Jackson County's Board of Commissioners hopes to test the waters on the popularity of a proposed monthly housing surcharge, intended to free up $6.8 million in general-fund dollars for the 2013-14 budget and increase financial stability in coming years.
The county plans to survey county residents about their thoughts on the proposed ordinance's latest draft. If there is overwhelming support, officials will continue on course. If not, it's likely dead in the water.
"It will give us an indication on the flavor," said Commission Chairman Don Skundrick. "We don't want to be spitting in the wind."
Skundrick added the board does not want to spend the $150,000 to $170,000 required to finance a special election if it's clear the proposed ordinance has no chance at the ballot box.

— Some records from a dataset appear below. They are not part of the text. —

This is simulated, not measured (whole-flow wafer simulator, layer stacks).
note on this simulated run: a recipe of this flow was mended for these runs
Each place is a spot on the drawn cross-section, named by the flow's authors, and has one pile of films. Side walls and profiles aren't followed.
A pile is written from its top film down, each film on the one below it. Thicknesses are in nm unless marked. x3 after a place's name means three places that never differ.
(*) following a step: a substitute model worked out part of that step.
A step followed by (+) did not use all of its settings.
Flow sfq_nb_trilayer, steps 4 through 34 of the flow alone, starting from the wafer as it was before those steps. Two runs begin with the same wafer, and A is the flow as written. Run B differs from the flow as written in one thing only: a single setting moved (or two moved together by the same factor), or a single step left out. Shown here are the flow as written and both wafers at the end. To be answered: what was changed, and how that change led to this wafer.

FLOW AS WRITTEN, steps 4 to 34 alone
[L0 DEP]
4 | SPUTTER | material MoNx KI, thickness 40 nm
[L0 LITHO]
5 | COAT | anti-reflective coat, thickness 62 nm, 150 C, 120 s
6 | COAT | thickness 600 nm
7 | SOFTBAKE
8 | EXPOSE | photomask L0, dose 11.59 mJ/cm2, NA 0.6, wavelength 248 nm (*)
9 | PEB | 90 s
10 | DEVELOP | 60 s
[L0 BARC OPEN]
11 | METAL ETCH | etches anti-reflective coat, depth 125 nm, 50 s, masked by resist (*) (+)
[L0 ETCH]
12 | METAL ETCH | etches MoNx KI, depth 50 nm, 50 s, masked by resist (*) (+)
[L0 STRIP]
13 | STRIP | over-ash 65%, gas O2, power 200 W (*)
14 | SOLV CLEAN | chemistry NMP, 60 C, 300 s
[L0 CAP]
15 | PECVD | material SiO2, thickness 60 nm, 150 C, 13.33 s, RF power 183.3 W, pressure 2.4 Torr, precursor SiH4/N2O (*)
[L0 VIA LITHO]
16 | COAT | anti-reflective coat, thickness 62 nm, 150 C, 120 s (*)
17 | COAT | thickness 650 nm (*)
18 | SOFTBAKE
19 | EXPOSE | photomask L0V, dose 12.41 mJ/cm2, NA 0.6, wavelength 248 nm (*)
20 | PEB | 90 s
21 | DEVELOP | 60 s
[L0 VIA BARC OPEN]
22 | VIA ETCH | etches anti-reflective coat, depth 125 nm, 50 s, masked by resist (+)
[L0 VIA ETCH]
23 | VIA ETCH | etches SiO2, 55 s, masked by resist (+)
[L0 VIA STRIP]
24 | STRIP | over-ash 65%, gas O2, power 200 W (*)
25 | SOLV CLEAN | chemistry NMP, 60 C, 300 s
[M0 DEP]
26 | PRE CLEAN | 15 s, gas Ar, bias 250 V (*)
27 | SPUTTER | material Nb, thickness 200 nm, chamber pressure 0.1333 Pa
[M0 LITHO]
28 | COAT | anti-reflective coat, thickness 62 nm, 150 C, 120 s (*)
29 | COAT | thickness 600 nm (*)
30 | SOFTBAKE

It's not yet known when the survey period would begin or what methodology would be used to gather the data, county officials said.
Under the current proposal, the monthly surcharge would be collected from individual apartments, homes and businesses. The person who has the primary right to occupy the dwelling would be responsible, county officials said. Vacant apartments would be the landlord's responsibility. Transient lodging units at hotel, motel and bed-and-breakfast facilities would be exempt.
The proposed surcharge would not exceed $7 — plus any Consumer Price Index increases — for the first five years, and would not exceed $10 plus CPI adjustments in subsequent years. County officials said the surcharge could be reduced or eliminated, depending on new revenues.
All money collected would go the Jackson County Jail, thereby freeing up general funds now spent to operate the facility. It's not yet known how the county would collect the funds.
Skundrick first proposed the surcharge to stave off proposed cuts to numerous county departments, including public safety, health and human services and libraries. Commissioners John Rachor and Doug Breidenthal have voiced their reluctance to pass an ordinance that would collect more money from taxpayers, saying they will support it only if a majority of voters say they want it, too.
"I'm not opposed to it as long as it's approved by a vote of the people," Rachor said, adding that without some type of new revenue the county will face drastic cuts. "We want to take care of the situation now while we still have some reserves."
Skundrick said he's not anticipating a landslide of support. But if the proposed measure is presented in the "right way," he believes it can garner enough to pass.
"There are some who are going to be absolutely opposed no matter what," Skundrick said.